At a gathering of friends recently, a game of trivia broke out. Well, it was actually planned because we were not using the cards and pie wedges that we grew up with, but were making up our own questions. The submitter of the question was the final arbiter on whether an answer was correct or not. As usual, I probably overthought the process, trying not to make my questions too hard or too easy. Maybe my ideal contestant was a student in one of my intro classes since much of what I submitted was what I covered in my courses. Other questions were drawn from choice bits of this blog (something to which I never subjected my students). In any case, one of my submissions asked for the name of Job’s fourth friend. I was honestly surprised when nobody in the grew knew, or could even name one of poor Job’s friends. My slip of paper went into the unanswered pile in the middle, a stack alarmingly dominated by my own questions. Afterward, the friend who knew me the longest, and who grew up in a church-going family, asked “Did you really think anyone had read the book of Job?” Coming so shortly, as it did, after another friend in a different context had indicated that my interests are arcane, I began to feel my age.
Biblical literacy is a topic for which some scholars actively lobby the reading public. I’m not sure if the entire Bible need be known fully, although my job increasingly relies upon its popularity. Students used to ask if I still found the Bible meaningful, even though I spent my career parsing it apart. The answer is always the same: yes, the Bible is worthy of the attention lavished upon it. It has sections of unsurpassed beauty and even some lessons the world could still stand to learn. It is uneven, however. There are bits that probably should’ve never been canonized. There are moral lows as well as highs. And the book of Job is among the greatest pieces included in it.

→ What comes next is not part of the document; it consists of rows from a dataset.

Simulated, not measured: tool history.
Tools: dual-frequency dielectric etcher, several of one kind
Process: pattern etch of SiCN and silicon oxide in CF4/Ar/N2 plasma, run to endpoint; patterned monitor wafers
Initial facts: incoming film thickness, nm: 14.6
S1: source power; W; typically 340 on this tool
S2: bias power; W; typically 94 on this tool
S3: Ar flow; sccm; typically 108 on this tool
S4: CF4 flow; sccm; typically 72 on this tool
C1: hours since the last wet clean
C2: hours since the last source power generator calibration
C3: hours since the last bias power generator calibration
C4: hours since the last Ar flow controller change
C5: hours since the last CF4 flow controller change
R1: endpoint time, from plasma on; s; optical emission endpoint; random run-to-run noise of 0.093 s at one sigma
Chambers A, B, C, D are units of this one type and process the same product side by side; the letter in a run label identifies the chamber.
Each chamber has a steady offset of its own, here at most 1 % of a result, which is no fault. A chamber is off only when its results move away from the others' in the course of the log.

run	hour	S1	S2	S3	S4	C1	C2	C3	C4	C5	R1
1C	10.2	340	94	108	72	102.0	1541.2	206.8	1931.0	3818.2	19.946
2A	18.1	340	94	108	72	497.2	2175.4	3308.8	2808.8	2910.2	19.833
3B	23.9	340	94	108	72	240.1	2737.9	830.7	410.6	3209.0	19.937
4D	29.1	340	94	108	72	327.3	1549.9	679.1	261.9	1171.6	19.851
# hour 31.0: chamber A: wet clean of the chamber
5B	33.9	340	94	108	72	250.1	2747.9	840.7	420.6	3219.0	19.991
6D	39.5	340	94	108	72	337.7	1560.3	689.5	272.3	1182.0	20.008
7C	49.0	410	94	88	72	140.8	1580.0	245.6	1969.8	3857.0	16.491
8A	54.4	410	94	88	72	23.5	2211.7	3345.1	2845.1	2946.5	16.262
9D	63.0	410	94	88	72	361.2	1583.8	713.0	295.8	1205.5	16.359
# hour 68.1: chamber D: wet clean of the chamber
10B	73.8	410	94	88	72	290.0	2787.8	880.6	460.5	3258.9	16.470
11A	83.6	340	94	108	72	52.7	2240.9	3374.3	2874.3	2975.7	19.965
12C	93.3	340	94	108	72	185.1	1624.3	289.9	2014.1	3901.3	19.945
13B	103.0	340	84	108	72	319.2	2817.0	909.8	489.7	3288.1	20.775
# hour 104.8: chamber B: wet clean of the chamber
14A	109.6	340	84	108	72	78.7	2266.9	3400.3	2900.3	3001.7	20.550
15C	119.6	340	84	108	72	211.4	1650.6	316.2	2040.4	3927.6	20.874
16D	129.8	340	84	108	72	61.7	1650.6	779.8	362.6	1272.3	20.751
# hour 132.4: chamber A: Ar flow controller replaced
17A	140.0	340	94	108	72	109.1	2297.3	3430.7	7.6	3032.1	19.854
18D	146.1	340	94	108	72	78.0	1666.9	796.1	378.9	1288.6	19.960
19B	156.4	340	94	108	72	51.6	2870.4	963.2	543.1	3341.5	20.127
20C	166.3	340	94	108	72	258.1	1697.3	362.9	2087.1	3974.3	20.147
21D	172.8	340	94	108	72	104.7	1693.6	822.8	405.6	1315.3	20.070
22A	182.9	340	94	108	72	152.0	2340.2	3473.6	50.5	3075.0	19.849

On that point I would receive some argumentation, I’m sure. Many people detest the book of Job. The eponymous hero of the book seems almost blasphemous to some, and a complaining ingrate to others. In the course of his suffering four friends stop by. The last one, surely a later addition to the text, toes the party line of orthodoxy that the book severely shreds. Job also contains some of the finest poetry from the ancient world and has given modern English several catchphrases still currently in use. I’ve always felt a kinship with Job. While my lot has not been as pathetic as his, I have had enough set-backs to lend the book a kind of nostalgic patina. Even in their wrongheadedness Job’s friends can spill out poetry. And there is wisdom to be had in that dusty book. In the end I was probably the one who was wrong. There is nothing trivial about the book of Job.